A typical counting semaphore has an internal counter, which can be counted higher than one by signals. This is useful when counting events or regulating access to multiple resources. However, it can backfire when using a counting semaphore for access protection for a single, non-reentrant resource. If for some reason, an extra signal (spurious signal) is sent to the counting semaphore, then it will allow two tasks to access such a resource, thus failing to do its job.

Both a binary semaphore and a mutex have only two states: free and owned. When in the free state, spurious signals are ignored. Hence, safety is improved, because two tasks will not accidentally be given access to a protected resource just because a spurious signal occurred.

Task Lockup

Consider the following code example, which uses a counting or binary semaphore:

functionA()
{
SemWait(semA, INF);
functionX();
SemSignal(semA);
}

FunctionX()
{
SemWait(semA, INF);
...
SemSignal(semA);
}
In this example, both functionA and functionX need access to a resource that is protected by semA. functionA, while accessing this resource, calls functionX. When this happens the current task (which is running functionA) is suspended indefinitely [1] on semA because functionX tests semA a second time. This happens because semA does not know that the current task already owns it.

For this, a mutex has an advantage over a counting or binary semaphore. When owned, the mutex knows which task owns it. A second test by the same task will not fail and the task will not be suspended. Hence, the above code, which could easily occur when using a thread-safe library, will not cause the current task to freeze.

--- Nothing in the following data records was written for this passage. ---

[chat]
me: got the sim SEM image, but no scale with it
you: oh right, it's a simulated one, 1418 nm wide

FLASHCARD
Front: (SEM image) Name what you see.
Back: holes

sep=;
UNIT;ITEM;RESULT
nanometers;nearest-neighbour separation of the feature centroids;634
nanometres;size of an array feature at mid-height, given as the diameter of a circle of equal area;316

Another kernel provides a resource semaphore, which is the same as a mutex, except that it gives an error if a task tests it a second time. This is intended to catch unmatched tests vs. signals. However, this is not the more likely problem - it is natural to put matched tests and signals into a routine. Non-matches can be found simply by searching for SemSignal and SemTest for the same semaphore - the two counts should be equal. The more difficult problem to detect is the one described above because the user of a library may not be aware that one function calls another and that both test the same mutex.

Premature Release

We are still not out of the woods with respect to the above example. It is not acceptable for semA to be released by the signal in functionX, because functionA, which called functionX, is still in its critical section. For every test, there must be a matching signal, before the mutex can become free. This is assured by having an internal nesting counter in the mutex. This counter is incremented by every test from the owner task and decremented by every signal from the owner task. Only tests and signals from the owner task can change the nesting counter. When it reaches zero, the mutex is freed.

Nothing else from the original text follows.